It was hideous and overwhelming.

While I was studying for my masters degree in the mid ’90s, I worked in a University bookshop. The returns policy on mass-market paperbacks was simple: you had to rip the covers off, and throw them in the bin. I remember regarding this task as both depressing and sacrilegious. Books were just commodities?! NO! Acquisitive as well as appalled, I developed a habit of rescuing these books at stock-take time. Having ripped the covers off to render them worthless, I then bought wrapping paper, and re-covered them to render them of readable value again. I found several of these personally wrapped books among my boxes: George Eliot, Dos Passos, John Stuart Mill.

I have always loved reading, and regard the book-as-object as something to be cared for and treasured. And since I was a teenager, I’ve also enjoyed having books, and spent many happy hours seeking them out at library sales, bookfairs, second-hand shops.
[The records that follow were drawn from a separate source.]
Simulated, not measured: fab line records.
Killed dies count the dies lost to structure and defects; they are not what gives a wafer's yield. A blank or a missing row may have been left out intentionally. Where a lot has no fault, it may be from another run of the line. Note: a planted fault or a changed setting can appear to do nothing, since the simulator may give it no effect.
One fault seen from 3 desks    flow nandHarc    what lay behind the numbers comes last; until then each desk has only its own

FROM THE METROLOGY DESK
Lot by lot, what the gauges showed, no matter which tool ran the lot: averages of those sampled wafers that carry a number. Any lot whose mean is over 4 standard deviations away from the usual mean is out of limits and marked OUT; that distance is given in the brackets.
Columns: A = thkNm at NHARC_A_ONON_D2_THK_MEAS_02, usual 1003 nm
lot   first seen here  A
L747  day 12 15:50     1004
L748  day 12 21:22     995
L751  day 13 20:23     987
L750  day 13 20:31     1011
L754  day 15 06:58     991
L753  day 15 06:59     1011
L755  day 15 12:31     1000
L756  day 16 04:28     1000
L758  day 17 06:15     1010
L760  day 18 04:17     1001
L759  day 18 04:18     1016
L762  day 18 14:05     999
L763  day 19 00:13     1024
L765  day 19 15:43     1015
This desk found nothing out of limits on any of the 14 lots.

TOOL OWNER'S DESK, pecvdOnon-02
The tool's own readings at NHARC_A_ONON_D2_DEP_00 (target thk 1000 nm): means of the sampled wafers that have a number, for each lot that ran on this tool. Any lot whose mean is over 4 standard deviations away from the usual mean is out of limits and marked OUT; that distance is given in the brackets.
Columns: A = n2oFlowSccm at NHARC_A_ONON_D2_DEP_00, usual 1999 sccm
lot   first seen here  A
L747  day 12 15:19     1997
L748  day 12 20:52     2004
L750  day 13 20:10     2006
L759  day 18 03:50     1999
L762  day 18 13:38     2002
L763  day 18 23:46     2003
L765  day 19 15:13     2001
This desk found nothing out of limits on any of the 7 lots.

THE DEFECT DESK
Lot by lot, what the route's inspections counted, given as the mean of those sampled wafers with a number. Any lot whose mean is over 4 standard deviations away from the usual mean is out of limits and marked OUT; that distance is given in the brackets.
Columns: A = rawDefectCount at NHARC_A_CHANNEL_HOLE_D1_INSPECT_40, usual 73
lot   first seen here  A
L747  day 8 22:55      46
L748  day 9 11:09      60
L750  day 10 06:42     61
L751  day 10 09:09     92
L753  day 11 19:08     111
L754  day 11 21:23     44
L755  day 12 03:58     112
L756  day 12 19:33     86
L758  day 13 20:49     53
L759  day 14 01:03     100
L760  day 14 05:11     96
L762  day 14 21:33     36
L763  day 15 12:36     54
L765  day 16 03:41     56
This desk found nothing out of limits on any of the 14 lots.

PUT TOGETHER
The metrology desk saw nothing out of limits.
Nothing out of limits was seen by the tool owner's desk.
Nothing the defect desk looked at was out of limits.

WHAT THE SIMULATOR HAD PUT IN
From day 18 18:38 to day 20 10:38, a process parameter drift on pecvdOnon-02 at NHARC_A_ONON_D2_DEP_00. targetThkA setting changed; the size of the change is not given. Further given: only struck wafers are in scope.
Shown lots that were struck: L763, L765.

I kept on reading and acquiring my way through three degrees. By the time I was appointed to my first lecturing post, my office at work had become a necessary storage space for all my many tomes.

I am still reading and acquiring — ironically, at the very moment the delivery company arrived with my 49 boxes, I was in the process of ordering a couple of books on ABE – but I no longer have the luxury of an external space in which to store my acquisitions.
And they are just that – acquisitions, possessions.

I treated myself to a compact OED when I finished writing my PhD. As an object, with its wee magnifying glass and drawer – it is incredibly pleasing but when was the last time I actually used it? I absolutely love the digital OED, which does not pose storage issues. . .

I hold no truck with authors like Graham Swift, who like to gripe about the effects of digitisation. As far as I’m concerned, e-books hold the potential to put the power of the word back in the hands of writers, encouraging an artisanal independence. And you don’t have to worry about where you are going to put the bloody things.

In their simple status as objects I no longer have use for, I have no problem getting rid of my 49 boxes of book-possessions – but, unfortunately, they are also objects invested with a personality – mine.

The objects speak of fifteen years of teaching.

And of thoughts toward a doctorate.

I spent most of Thursday being profoundly irritated by the fact that, after sorting through thousands of books, I still couldn’t find the paperback copy of Sartor Resartus that I bought on Bury market when I was 16. But, in the end, what does that particular object really mean? I have another copy (of course), my original thoughts about it, and a reinvigorated interest in Carlyle. But it is sometimes very hard to shake off the meanings one invests in objects. As long as these particular objects weren’t here, I didn’t have to think too much about what they represented. Dealing with their presence – as well as their sheer volume – has been quite difficult – much more emotionally difficult, than, say, getting rid of my shoes. Quite apart from the fact that properly cataloguing and selling them would be a gargantuan task that I have absolutely no enthusiasm for, I fear that if the books had stayed around, they would have started to seriously mess with my mind. So, after putting aside all the poetry, the old Marxists, the books written by me or by my friends, I have got rid of the rest. I felt quite peculiar, but lighter, as if sloughing off a dead skin. I am not going to tell you where they went. But if anyone ever comes across a book with my name or notes in it, I don’t want to know.